BRITTLE FRACTURES OF STEEL STRUCTURES UNDER IMPACT LOAD BASIC INFORMATION
What Are Brittle Fractures Of Steel Structures?
Structural steel does not always exhibit a ductile behaviour, and under some circumstances a sudden and catastrophic fracture may occur, even though the nominal tensile stresses are low. Brittle fracture is initiated by the existence or formation of a small crack in a region of high local stress.
Once initiated, the crack may propagate in a ductile (or stable) fashion for which the external forces must supply the energy required to tear the steel. More serious are cracks which propagate at high speed in a brittle (or unstable) fashion, for which some of the internal elastic strain energy stored in steel is released and used to fracture the steel.

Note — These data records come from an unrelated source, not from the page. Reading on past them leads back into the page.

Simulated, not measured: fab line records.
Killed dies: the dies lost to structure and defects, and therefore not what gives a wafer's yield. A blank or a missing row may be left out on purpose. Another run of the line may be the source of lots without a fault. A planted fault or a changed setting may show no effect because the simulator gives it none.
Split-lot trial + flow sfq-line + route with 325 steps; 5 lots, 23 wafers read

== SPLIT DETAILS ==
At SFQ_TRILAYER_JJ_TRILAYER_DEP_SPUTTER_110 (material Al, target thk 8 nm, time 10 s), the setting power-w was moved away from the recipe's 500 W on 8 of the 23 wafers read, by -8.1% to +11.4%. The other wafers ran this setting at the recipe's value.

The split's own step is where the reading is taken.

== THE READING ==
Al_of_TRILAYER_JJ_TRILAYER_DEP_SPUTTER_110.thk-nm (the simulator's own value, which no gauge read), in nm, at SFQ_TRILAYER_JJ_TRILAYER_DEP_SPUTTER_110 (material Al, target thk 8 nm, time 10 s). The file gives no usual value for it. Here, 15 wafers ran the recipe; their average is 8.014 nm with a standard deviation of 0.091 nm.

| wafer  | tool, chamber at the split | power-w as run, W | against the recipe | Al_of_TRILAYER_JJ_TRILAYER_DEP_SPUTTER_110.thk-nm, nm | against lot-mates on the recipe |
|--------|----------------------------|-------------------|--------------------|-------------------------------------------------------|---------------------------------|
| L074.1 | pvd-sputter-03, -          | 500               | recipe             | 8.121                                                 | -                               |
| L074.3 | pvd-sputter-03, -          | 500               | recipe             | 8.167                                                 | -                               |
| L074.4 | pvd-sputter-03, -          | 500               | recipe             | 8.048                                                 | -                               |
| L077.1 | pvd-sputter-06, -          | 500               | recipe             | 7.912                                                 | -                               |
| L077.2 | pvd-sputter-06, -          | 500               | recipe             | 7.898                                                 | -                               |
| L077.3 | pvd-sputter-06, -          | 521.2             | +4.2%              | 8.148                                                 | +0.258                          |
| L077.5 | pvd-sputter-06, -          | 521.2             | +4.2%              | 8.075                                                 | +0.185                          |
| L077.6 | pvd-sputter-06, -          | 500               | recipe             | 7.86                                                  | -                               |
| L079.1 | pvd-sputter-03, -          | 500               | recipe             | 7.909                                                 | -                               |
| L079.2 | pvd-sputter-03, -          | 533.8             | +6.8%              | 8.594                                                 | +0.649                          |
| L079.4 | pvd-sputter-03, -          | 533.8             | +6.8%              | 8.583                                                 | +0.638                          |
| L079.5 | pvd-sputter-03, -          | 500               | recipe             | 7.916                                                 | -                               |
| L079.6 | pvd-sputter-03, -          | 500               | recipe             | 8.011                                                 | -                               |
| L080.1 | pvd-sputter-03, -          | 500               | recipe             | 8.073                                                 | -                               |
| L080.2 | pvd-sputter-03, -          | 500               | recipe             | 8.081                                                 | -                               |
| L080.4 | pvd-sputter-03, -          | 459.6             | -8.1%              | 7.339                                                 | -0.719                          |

Such a crack is self-propagating while there is sufficient internal strain energy, and will continue until arrested by ductile elements in its path which have sufficient deformation capacity to absorb the internal energy released.
The resistance of a structure to brittle fracture depends on the magnitude of local stress concentrations, on the ductility of the steel, and on the three-dimensional geometrical constraints. High local stresses facilitate crack initiation, and so stress concentrations due to poor geometry and loading arrangements (including impact loading) are dangerous.
Also of great importance are flaws and defects in the material, which not only increase the local stresses, but also provide potential sites for crack initiation.
The ductility of a structural steel depends on its composition, heat treatment, and thickness, and varies with temperature and strain rate. Figure 1.11 shows the increase with temperature of the capacity of the steel to absorb energy during impact.
At low temperatures the energy absorption is low and initiation and propagation of brittle fractures are comparatively easy, while at high temperatures the energy absorption is high because of ductile yielding, and the propagation of cracks can be arrested.
Between these two extremes is a transitional range in which crack initiation becomes increasingly difficult. The likelihood of brittle fracture is also increased by high strain rates due to dynamic loading, since the consequent increase in the yield stress reduces the possibility of energy absorption by ductile yielding.
The chemical composition of steel has a marked influence on its ductility: brittleness is increased by the presence of excessive amounts of most non-metallic elements, while ductility is increased by the presence of some metallic elements.
Steel with large grain size tends to be more brittle, and this is significantly influenced by heat treatment of the steel, and by its thickness (the grain size tends to be larger in thicker sections). EC3-1-10 [18] provides values of the maximum thickness t1 for different steel grades and minimum service temperatures, as well as advice on using a more advanced fracture mechanics [34] based approach and guidance on safeguarding against lamellar tearing.
Three-dimensional geometrical constraints, such as those occurring in thicker or more massive elements, also encourage brittleness, because of the higher local stresses, and because of the greater release of energy during cracking and the consequent increase in the ease of propagation of the crack.
The risk of brittle fracture can be reduced by selecting steel types which have ductilities appropriate to the service temperatures, and by designing joints with a view to minimising stress concentrations and geometrical constraints.
Fabrication techniques should be such that they will avoid introducing potentially dangerous flaws or defects. Critical details in important structures may be subjected to inspection procedures aimed at detecting significant flaws.
Of course the designer must give proper consideration to the extra cost of special steels, fabrication techniques, and inspection and correction procedures.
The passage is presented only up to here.